How can the same mind be amenable to instruction like this while giving over to the obsessions of rock music? If anything, rock and roll teaches us to be concerned with what other people think, say, and do. Those other people are usually unfaithful women, domineering parents and teachers, power mad police, the oppressive establishment. Rock is all about other people, and the rash their deeds and words give the rebel cortex. Rock and pop culture are fashion; they are mating dance peacockery.
I found myself confronted with this fact when driving home. Lacking an audio book, I began to listen to a Judas Priest compilation. But it didn’t work; it didn’t distract me and lift me up out of the boredom of the work world—the music’s sheen was gone, worn away by Aurelius. Aurelius, the Stoic Emperor, reminds himself to live wisely, and not be swayed by the gaudy artifice of human politics; to act with purpose, to live in wonder and appreciation of the nature of all things. Aurelius’ is a philosophy of action and achievement tempered by philosophy and humility:
“In a word, everything which belongs to the body is a flowing stream, and what belongs to the soul a dream and a vapor, and life is a warfare and a stranger’s sojourn, and future fame is oblivion. What then is there which can guide a man? One thing and only one, philosophy. Now this consists in keeping the divinity within us free from violence and unharmed, superior to pain and pleasure, doing nothing without a purpose, nor yet falsely and with hypocrisy, not feeling the need of another man’s doing or not doing something…

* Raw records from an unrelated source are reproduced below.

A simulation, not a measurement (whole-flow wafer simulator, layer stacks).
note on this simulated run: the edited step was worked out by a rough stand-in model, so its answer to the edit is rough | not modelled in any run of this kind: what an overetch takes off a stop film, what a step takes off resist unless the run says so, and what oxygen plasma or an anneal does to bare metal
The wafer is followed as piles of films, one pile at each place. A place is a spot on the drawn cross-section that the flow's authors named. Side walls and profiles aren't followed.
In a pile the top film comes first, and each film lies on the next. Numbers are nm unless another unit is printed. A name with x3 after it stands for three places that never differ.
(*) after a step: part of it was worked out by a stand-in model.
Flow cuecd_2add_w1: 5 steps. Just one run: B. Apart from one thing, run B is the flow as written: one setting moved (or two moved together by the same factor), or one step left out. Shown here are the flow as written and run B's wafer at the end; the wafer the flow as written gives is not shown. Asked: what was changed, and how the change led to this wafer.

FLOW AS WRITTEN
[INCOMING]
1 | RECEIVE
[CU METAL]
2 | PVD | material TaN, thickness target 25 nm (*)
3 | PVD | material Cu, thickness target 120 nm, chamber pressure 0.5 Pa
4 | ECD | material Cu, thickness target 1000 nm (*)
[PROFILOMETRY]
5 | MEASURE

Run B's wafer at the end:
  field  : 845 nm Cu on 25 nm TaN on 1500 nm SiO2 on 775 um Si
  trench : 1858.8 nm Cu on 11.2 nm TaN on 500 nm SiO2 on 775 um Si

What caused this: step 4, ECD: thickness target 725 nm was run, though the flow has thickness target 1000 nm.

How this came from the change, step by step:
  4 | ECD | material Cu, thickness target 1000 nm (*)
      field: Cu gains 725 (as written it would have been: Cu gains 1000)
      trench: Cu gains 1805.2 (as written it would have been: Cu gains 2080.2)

“Hasten then to the goal which you have before you. Throw away vain hopes and come to your own aid, while yet you may, if you care at all for yourself…
“Short then is the time which any man lives; and short too the longest posthumous fame, and even this is handed on by a succession of poor human beings who will very soon die, and who know not even themselves much less one who died long ago.”
How can pop culture withstand this? It can’t-- but it doesn’t have to. It ignores the existence of Aurelius completely; it sneers at Judeo-Christian anything.
Against Aurelius, the overdriven guitars of Judas Priest don’t stand a chance, and as I was listening, with some of the Meditations still fresh in my mind, I imagined the mighty band on stage, gyrating and swaying amidst laser beams and dry ice fog, without amplification of any kind. I imagined the driving rhythms of the electric guitars and bass emasculated of their electric potency and the shattering solo guitar melodies reduced to barely audible rodent scratchings; I heard Rob Halford’s scream devoid of metallic reverb, and echo as weakly as a child’s voice through empty stadium corridors (if you lack amplification, you will lose the crowd). I imagined the drums, overpowering the tiny insect-like strumming of the guitars, but barely loud enough to reach across the infield. The rapid breathing of the musicians was loud enough to compete with the guitars. They moved and perspired to the shadow of a nothing, their creation robbed of its power to attract attention.
The pop culture atmosphere cannot compete with the bareness, the rawness of life. There is no way it could: sequins and amplifiers and prosthetic breasts cannot reckon with reality; they are physical manifestations of the real and psychic disposable income generated by progress; they represent how much humanity can afford to ignore nature. Aurelius and the Stoics dealt directly with nature and the mastery of it that comes from knowing oneself and one's place within it.
Aurelius and Priest are mutually exclusive.